I’ve generated a controller, table, and entity using bake against a table, and done some modifications to the entity to allow me to manually insert the entity ID. I originally created the id as an integer, but the system that generates the ids for me is producing numbers that require me to use a bigint, rather than an int.
That’s easy enough to do in the DB, but somewhere Cake is still trying to insert the largest possible integer (2147483647) rather than the larger integer the system is handing me. Is it possible to remap the Table to understand that id is now a bigint, rather than an int, without having to rebake the objects?

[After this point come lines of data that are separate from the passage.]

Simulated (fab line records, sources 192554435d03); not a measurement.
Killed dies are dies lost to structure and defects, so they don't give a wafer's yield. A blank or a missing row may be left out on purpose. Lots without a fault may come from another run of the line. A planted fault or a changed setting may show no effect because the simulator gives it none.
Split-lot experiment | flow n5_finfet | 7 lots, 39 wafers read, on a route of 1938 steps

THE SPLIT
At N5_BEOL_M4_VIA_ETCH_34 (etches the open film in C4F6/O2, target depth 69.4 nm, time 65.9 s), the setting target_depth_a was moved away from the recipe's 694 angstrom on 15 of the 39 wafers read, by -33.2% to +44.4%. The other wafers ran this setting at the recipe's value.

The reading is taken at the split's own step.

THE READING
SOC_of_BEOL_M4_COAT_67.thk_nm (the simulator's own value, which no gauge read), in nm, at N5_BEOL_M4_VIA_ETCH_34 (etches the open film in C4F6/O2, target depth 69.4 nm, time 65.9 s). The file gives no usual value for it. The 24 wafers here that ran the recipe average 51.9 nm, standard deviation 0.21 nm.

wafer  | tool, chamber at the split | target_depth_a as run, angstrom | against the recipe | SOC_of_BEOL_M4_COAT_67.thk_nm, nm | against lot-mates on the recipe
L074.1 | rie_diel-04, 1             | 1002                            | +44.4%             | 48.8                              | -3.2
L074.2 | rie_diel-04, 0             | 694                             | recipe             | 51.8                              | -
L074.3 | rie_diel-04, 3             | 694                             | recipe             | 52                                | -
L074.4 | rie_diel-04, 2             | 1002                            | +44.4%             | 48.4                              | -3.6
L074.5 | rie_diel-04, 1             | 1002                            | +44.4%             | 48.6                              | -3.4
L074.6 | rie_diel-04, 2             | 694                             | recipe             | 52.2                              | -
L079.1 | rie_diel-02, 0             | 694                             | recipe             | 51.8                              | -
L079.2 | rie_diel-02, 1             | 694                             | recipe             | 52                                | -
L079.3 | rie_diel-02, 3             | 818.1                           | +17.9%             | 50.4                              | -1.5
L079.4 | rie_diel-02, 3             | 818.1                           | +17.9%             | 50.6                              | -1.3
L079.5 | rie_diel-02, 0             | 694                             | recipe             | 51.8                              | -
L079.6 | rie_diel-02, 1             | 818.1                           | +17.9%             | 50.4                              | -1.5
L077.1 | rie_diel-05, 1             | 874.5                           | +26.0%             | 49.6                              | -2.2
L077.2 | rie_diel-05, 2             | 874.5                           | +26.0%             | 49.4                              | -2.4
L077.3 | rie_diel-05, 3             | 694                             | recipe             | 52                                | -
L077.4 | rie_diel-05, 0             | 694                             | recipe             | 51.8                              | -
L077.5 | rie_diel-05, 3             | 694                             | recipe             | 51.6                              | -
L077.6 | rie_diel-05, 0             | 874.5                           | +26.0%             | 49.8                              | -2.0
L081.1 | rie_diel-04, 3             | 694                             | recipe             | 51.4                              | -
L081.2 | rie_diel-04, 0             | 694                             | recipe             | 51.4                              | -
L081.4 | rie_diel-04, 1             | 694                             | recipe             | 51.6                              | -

That is interesting! But it didn’t work. Here’s an example of what I’m talking about.
The DB
CREATE TABLE public.schedules
(
id bigint NOT NULL,
job_id integer,
user_id integer,
start_date timestamp without time zone,
end_date timestamp without time zone,
CONSTRAINT pk_schedules_id PRIMARY KEY (id),
)
The insert request data
{
"id":"1475881942413", -- This is a bigint
"job_id":"19",
"user_id":"26",
"start_date":"2017-02-22 08:10",
"end_date":"2017-02-22 12:35"
}
So after a bit of digging, I think this is actually a limitation on PHP’s integer size on windows platforms. I just created a simple test controller from scratch against a simple table with a bigint defined id column, and it demonstrates the exact same behavior. The debugger SQL log shows the insertion as
INSERT INTO tests (id, description)
VALUES
(
2147483647, 'This better be a big damn int.'
) RETURNING *
While the request data clearly shows
id: 1475881942413
description: This better be a big damn int.
The PHP docs tell me
The size of an integer is platform-dependent, although a maximum value of about two billion is the usual value (that’s 32 bits signed). 64-bit platforms usually have a maximum value of about 9E18, except on Windows prior to PHP 7, where it was always 32 bit
Since I’m developing on a windows platform, PHP ints are always going to be 32 bits, which sucks.
How hard is it to upgrade to PHP 7 underneath Cake?
Unfortunately, that’s not really an option for me. I ended up changing the data type to varchar so it treats the ID like a string. Now I’m in typecasting hell.